Don't Overlook Savings Credit

Tax savings easy to miss


By Kaye A. Thomas
Updated January 31, 2011

Applies to retirement savings in 401k, IRA, other accounts.

Recent changes in the tax laws have encouraged many employers to adopt automatic enrollment arrangements for their 401k plans. One effect will be a significant increase in the number of participants with moderate income — the kind who may qualify for the retirement savings contribution credit. This credit can be worth as much as 50% of the amount you contribute to a retirement plan. You don't receive this credit automatically, though. You have to claim the credit by filing Form 8880 with your 1040 or 1040A. When claiming this credit you can't use Form 1040EZ.

Who's affected

This credit is available for people who contribute to IRAs, 401k accounts, or certain other types of retirement accounts, but only if they meet certain requirements. The main ones:

  • You had to turn 18 by the end of the year.
  • You couldn't be a full-time student during five months of the year.
  • You won't be claimed as a dependent by someone else for that year.
  • Your adjusted gross income for the year is no more than $55,500 if married filing jointly, $41,625 if filing as a head of household, or $27,750 for any other filing status. (These numbers are for 2010 only. Check inflation-adjusted numbers here.)
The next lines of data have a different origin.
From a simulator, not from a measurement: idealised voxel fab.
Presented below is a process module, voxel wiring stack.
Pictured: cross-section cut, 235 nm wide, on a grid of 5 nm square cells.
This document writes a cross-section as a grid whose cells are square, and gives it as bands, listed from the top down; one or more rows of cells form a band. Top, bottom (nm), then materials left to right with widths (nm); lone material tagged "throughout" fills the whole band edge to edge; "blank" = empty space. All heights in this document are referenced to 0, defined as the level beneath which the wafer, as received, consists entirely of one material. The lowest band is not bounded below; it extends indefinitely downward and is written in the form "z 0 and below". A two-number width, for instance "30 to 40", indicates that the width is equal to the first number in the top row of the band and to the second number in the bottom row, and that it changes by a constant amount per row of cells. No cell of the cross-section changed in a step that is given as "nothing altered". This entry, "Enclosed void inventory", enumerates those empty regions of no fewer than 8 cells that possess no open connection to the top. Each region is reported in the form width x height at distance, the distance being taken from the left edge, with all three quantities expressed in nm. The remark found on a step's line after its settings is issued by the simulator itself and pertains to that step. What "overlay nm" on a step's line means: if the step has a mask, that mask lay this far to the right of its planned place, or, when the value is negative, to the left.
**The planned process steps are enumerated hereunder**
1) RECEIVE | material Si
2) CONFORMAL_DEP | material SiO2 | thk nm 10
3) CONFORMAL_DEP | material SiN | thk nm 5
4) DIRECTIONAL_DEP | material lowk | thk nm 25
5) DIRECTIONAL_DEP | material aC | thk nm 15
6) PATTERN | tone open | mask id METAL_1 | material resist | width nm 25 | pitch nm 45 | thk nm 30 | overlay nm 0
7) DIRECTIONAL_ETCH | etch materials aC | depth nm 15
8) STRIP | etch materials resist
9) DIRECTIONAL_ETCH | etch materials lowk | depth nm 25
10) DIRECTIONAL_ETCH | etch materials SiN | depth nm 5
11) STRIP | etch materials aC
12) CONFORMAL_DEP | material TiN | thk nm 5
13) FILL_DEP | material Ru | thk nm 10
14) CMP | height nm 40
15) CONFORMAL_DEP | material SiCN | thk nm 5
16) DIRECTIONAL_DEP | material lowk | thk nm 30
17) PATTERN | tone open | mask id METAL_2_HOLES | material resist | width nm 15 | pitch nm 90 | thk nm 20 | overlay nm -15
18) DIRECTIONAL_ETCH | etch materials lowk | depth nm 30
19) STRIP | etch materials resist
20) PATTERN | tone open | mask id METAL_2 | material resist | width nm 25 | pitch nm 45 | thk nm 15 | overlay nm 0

Income limits are lower for the maximum credit of 50%, but you can get at least some credit up to the limits mentioned above.

Details: Retirement Savings Contribution Credit

Easy to miss

This credit is easy to overlook, especially if your retirement plan contribution doesn't show up on your tax return.

  • You generally don't have to report contributions to Roth IRAs because those contributions don't provide a deduction. But the credit is allowed for these contributions.
  • You don't report contributions you make to 401k or 403b accounts as an employee because the contributions simply reduce the amount that appears as compensation on Form W-2. Here again, the credit is available, but only if you claim it.

Even if you have a visible contribution on your tax return, such as a deduction for contributing to a traditional IRA, the IRS won't automatically grant the credit. It's your responsibility to attach Form 8880 if you want this credit.

A professional tax return preparer should know enough to ask whether you've made a retirement plan contribution in the past year and make sure you claim the credit if you're eligible. But you shouldn't assume you'll get this credit just because you use a pro (or a software program). Check to see if Form 8880 is attached to your return, and if not, find out if that's because you failed an eligibility test, or perhaps simply an oversight.